A tale of four libraries

Description

In addition to bringing efficient array computing and standard mathematical tools to Python, the NumPy/SciPy libraries provide an ecosystem where multiple libraries can coexist and interact. This talk describes a success story where we integrate several libraries, developed by different groups, to solve our research problems. A brief description of our research and how we use these components follows.

Our research focuses on using Reinforcement Learning (RL) to gather information in domains described by an underlying linked dataset. For instance, we are interested in problems such as the following: given a Wikipedia article as a seed, finding other articles that are interesting relative to the starting point. Of particular interest is to find articles that are more than one-click away from the seed, since these articles are in general harder to find by a human.
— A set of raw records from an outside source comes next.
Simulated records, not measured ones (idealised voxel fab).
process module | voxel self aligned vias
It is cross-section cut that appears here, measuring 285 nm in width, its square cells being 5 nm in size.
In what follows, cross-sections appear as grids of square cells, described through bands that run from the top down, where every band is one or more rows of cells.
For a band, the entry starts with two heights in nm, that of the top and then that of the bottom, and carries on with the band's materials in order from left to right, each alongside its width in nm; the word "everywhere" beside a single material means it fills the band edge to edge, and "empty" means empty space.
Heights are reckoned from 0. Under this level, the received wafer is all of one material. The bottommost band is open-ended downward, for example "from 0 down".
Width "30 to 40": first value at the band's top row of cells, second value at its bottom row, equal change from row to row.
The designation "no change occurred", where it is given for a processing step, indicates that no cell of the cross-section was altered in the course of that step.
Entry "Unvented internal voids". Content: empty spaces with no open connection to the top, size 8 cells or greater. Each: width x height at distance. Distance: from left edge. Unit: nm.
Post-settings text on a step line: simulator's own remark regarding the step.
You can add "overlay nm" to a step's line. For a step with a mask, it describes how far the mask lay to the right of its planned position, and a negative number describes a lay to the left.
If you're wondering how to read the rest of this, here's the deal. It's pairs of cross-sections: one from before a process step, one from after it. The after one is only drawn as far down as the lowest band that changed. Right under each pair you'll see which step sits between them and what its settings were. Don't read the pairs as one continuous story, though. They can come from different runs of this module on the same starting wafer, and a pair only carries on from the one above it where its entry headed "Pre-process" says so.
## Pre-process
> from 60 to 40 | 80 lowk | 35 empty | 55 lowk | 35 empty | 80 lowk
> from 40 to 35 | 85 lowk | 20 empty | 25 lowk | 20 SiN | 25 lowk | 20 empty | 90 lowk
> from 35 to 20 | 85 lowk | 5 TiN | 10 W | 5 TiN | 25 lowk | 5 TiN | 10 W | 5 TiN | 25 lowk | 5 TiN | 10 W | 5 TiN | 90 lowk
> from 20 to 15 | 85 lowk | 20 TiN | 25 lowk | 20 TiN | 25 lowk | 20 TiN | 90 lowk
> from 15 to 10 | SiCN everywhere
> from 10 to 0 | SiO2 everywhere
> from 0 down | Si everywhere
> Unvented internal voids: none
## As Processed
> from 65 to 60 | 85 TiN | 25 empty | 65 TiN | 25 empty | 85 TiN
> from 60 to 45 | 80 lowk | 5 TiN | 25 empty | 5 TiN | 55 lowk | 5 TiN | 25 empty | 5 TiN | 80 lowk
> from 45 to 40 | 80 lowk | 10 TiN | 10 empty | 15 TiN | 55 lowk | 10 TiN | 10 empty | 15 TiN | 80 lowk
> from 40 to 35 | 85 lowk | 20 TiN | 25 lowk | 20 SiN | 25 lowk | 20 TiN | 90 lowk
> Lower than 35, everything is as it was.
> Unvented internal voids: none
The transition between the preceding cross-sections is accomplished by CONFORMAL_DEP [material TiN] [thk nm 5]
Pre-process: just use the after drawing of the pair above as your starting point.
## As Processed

In addition to the staples of scientific Python computing NumPy, SciPy, Matplotlib, and IPython, we use the libraries RL-Glue/RL-Library, NetworkX, Gensim, and scikit-learn.

Reinforcement Learning considers the interaction between a given environment and an agent. The objective is to design an agent able to learn a policy that allows it to maximize its total expected reward. We use the RL-Glue/RL-Library libraries for our RL experiments. This libraries provide the infrastructure to connect an environment and an agent, each one described by an independent Python program.

We represent the linked datasets we work with as graphs. For this we use NetworkX, which provides data structures to efficiently represent graphs together with implementations of many classic graph algorithms. We use NetworkX graphs to describe the environments implemented in RL-Glue/RL- Library. We also use these graphs to create, analyze and visualize graphs built from unstructured data.

One of the contributions of our research is the idea of representing the items in the datasets as vectors belonging to a linear space. To this end, we build a Latent Semantic Analysis (LSA) model to project documents onto a vector space. This allows us, in addition to being able to compute similarities between documents, to leverage a variety of RL techniques that require a vector representation. We use the Gensim library to build the LSA model. This library provides all the machinery to build, among other options, the LSA model. One place where Gensim shines is in its capability to handle big data sets, like the entire Wikipedia, that do not fit in memory. We also combine the vector representation of the items as property of the NetworkX nodes.

Finally, we also use the manifold learning capabilities of sckit-learn, like the ISOMAP algorithm, to perform some exploratory data analysis. By reducing the dimensionality of the LSA vectors obtained using Gensim from 400 to 3, we are able to visualize the relative position of the vectors together with their connections.

In summary, this talk shows, by combining a variety of libraries to solve our research problems, that the NumPy/SciPy ecosystem has become the lingua-franca of scientific Python computing.